LEARNING POINTS FROM BEING A LAY CISTERCIAN
1If there is any encouragement in Christ, any solace in Love, any participation in the Spirit, any compassion and mercy,
2complete my joy by being of the same mind, with the same Love, united in heart, thinking one thing.a
3Do nothing out of selfishness or out of vainglory; rather, humbly regard others as more important than yourselves,b
4each looking out not for his own interests, but [also] everyone for those of others.c
5Have among yourselves the same attitude that is also yours in Christ Jesus,*
6Who,* though he was in the form of God,d
did not regard equality with God as something to be grasped.*
7Rather, he emptied himself,
taking the form of a slave,
coming in human likeness;*
and found human in appearance,e
8he humbled himself,f
becoming obedient to death, even death on a cross.*
9Because of this, God greatly exalted him
and bestowed on him the name*
that is above every name,g
10that at the name of Jesus
every knee should bend,*
of those in heaven and on earth and under the earth,h
11and every tongue confess that
Jesus Christ is Lord,*
to the glory of God the Father.i
https://bible.usccb.org/bible/philippians/2
If I attempted to epitomize the one passage in Sacred Scripture that captures my life, center, and fulfillment as a human being, it would be this quote in Philippians by St. Paul. When struggling to keep the one command Christ taught us, “Love others as I have loved you,” this is The Christ Principle for me. It details what I must do if I am to accept the sign of the way, the truth, and lead the life of an adopted son (daughter) of the Father. I must not be coerced into believing but instead choose it out of fierce Love and belief.

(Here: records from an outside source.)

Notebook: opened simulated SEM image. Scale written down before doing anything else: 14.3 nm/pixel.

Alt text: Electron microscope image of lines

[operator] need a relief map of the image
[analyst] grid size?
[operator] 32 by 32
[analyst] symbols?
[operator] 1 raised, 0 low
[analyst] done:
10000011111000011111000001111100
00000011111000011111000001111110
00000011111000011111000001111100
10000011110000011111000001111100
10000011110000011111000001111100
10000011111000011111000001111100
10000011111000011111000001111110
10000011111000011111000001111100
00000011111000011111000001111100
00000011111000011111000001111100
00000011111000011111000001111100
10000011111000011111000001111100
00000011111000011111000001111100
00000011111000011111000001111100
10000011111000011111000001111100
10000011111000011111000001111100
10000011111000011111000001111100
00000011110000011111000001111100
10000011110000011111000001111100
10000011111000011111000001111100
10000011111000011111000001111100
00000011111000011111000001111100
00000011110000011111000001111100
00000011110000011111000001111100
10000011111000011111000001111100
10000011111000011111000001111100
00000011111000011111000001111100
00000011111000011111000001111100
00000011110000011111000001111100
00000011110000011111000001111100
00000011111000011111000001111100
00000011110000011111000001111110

Free choice is such an integral part of the mission of Christ that he had to put on hold that he was God while he was human, lest that divinity overwhelms his humanity, thus rendering his free choice invalid. I am not suggesting Jesus was not fully God as much as inadequate human language and concepts can describe such a phenomenon.
Moving from my false self (seven deadly sins) to my life in Christ (gifts of the Holy Spirit) is a daily effort. If I get into a pattern of bad acting, I fall victim to the wages of sin–death. They don’t call them deadly sins without reason. This is so insidious that you won’t even realize that you have been seduced by The Great Accuser until you notice that your actions are not consistent with those who “…have in them the mind of Christ Jesus.“
THE HABIT OF THINKING THAT EVIL IS GOOD — A consequence of the original sin of Adam and Eve is that humans, in particular each individual, determines what is good and what is evil. This is made more complicated because each individual can reason and have the freedom to choose either what is right or wrong for them. This habit is so insidious that individuals assume that they can choose and that what they choose is right automatically. There are only two sources of what is good for us. Both of these principles come from the heart. The first is that what is good comes from each individual’s heart. The second say is that what is good comes from The Christ Principle, the source of what it means to be human. These two sources are the origin of what is good. What we choose is good if it comes from The Christ Principle. If we choose what we think is good, but The Christ Principle says it is bad for us (will not lead us to grow from our false self to our true self), then this is evil. Evil and good are not equal partners of the truth. The Church is the living depository of what is good or bad, so we can measure our actions against Christ’s. G. K. Chesterton, the late and might I add great (both girth and human intellect) apologist for what is true, said, “I know when I do something bad is bad. What I want the Church to tell me is when I do something I think is good is bad.”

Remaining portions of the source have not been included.